VIII. Reward Your Employees Fairly

 accolade-63001_640“The secret of success is sincerity.  Once you can fake that, you’ve got it made.”    -Jean Giraudoux

It is ironic that someone would try to fake sincerity, but sadly, it is fairly common.  In reality, success in management has nothing to do with sincerity.  I have seen bosses who sincerely think that the way to succeed is on the backs of their employees.  Most who have reached the management level will say, “Our people are our greatest asset.”  Many truly believe it but a far smaller group will treat employees that way.  They might talk about wanting to improve the corporate culture but sincerely do not want to make the necessary changes in how they reward their employees – Aye, there’s the rub.

Rewarding employees fairly has a direct impact on maintaining the company image, giving customers the service they expect, creating quality products, minimizing legal actions and increasing employee retention.  In that light, it is one of the most important keys of success.

When considering employee rewards, the first item on the list is typically the pay.  Pay is required by law for all employees and overtime is required by law for all non-exempt employees.  Minimum wage and wage and hour laws dictate the lower limit of pay.  But, rewarding employees fairly is an entirely different matter.

Some argue that “studies have shown” that pay is not a motivator.  There is some truth to that statement it can not stand alone.  The complete truth is that pay, including bonuses and perquisites, is not a motivator when the pay is adequate and fair.  

Adequate pay is enough for employees to maintain the minimum lifestyle that they are willing to accept. 

Fair pay means that it is essentially equal to what others in similar positions are receiving both inside and outside of the organization.

I worked for an organization that had a large percentage of workers that were paid slightly above minimum wage.  Their jobs were emotionally and physically demanding; much more so that their friends who worked at In-N-Out Burger for relatively the same pay.  The turnover was horrendous, with all of the terrible side effects on their managers and the customers.

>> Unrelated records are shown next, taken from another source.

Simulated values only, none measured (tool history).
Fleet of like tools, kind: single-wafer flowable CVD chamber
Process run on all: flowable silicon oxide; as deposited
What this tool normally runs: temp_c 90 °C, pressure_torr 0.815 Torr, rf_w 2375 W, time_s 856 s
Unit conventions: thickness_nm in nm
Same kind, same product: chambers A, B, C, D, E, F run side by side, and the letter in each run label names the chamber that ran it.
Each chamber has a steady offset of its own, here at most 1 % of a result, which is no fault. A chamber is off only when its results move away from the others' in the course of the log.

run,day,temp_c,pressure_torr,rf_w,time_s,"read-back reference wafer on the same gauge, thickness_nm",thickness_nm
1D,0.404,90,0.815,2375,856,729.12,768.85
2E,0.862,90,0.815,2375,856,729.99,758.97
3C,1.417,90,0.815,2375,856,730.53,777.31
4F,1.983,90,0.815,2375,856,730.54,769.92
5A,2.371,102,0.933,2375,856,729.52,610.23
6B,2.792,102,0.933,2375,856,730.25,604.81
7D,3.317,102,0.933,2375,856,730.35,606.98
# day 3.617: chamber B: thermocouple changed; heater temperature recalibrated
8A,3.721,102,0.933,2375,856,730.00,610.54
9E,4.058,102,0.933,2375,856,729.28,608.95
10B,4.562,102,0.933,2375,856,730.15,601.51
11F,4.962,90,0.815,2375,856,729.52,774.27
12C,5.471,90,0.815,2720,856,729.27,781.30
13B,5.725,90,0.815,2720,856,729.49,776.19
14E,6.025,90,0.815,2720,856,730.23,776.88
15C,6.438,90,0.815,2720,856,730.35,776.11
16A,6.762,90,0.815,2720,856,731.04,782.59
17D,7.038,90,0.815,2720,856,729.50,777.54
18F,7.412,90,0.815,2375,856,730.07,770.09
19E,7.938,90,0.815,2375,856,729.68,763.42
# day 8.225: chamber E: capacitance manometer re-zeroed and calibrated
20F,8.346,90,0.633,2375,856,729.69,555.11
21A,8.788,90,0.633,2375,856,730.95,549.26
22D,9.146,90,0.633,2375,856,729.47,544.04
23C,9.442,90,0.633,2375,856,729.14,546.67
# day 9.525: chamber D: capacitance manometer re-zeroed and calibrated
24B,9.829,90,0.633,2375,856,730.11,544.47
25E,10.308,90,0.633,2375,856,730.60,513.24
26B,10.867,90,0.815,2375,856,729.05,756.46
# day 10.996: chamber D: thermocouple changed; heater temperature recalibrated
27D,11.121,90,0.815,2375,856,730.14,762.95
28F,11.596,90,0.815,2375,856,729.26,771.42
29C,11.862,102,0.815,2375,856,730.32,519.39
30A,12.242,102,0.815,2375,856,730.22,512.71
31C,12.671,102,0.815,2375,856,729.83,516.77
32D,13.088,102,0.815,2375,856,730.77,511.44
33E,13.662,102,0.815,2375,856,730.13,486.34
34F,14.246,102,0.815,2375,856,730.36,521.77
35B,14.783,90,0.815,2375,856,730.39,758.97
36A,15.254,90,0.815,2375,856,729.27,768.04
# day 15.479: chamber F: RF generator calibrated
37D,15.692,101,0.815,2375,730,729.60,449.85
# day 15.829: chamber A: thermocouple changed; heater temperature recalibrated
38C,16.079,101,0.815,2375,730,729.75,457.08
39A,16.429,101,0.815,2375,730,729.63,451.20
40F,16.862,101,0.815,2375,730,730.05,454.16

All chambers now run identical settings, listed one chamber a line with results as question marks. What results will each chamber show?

Management was reluctant to increase wages even slightly.  They often cited that many employees currently in management had begun their careers in the same low-paying jobs.  They neglected to recognize that the current managers were being paid approximately 30% more than minimum wage when they worked in those jobs, and the current employees were now making less than 10% more than minimum wage.  The current employees were living on government assistance and receiving help from their parents because their wages were neither adequate nor fair.

I finally convinced the owner to increase the starting salary and give modest increases to high performing staff.  The changes were immediate and significant.  Morale improved, customers received more consistent service, manager and employee complaints decreased dramatically and in the first 12 months of the program total turnover decreased by more than 25%.

Turnover costs are estimated to be $4,000 for an employee making $8 per hour, according to the American Management Association.  A study done at Louisiana State University for $8 per hour employees estimated the cost to be $25,000 per employee.  In this particular company, the turnover savings approximated $600,000 per year.  That was just the tip of the iceberg of benefits the company received for paying adequate and fair wages.

Paying adequate and fair wages applies equally to burger flippers, engineers and nurses.  Once the basic requirement of paying adequately and fairly has been met, the organization can work on the other rewards that will motivate their employees.

10 Best Practices of Rewarding Employees

  1.   Adequate pay
  2.   Fair pay
  3.   Recognition
  4.   Trust
  5.   Work/Life Integration
  6.   Autonomy
  7.   Opportunity to Advance
  8.   Communication
  9.   Honesty
  10.   Respect

Each of the items on this list must be addressed to have employees that are motivated to achieve their highest potential.  The “non-compensation” rewards are interwoven in all of the 10 Best Practices of Exceptional Leaders and are addressed in the posts on this blog. 

So, the secret of success of being a good leader is not sincerity.  The secret of success is sincerely rewarding the employees adequately and fairly.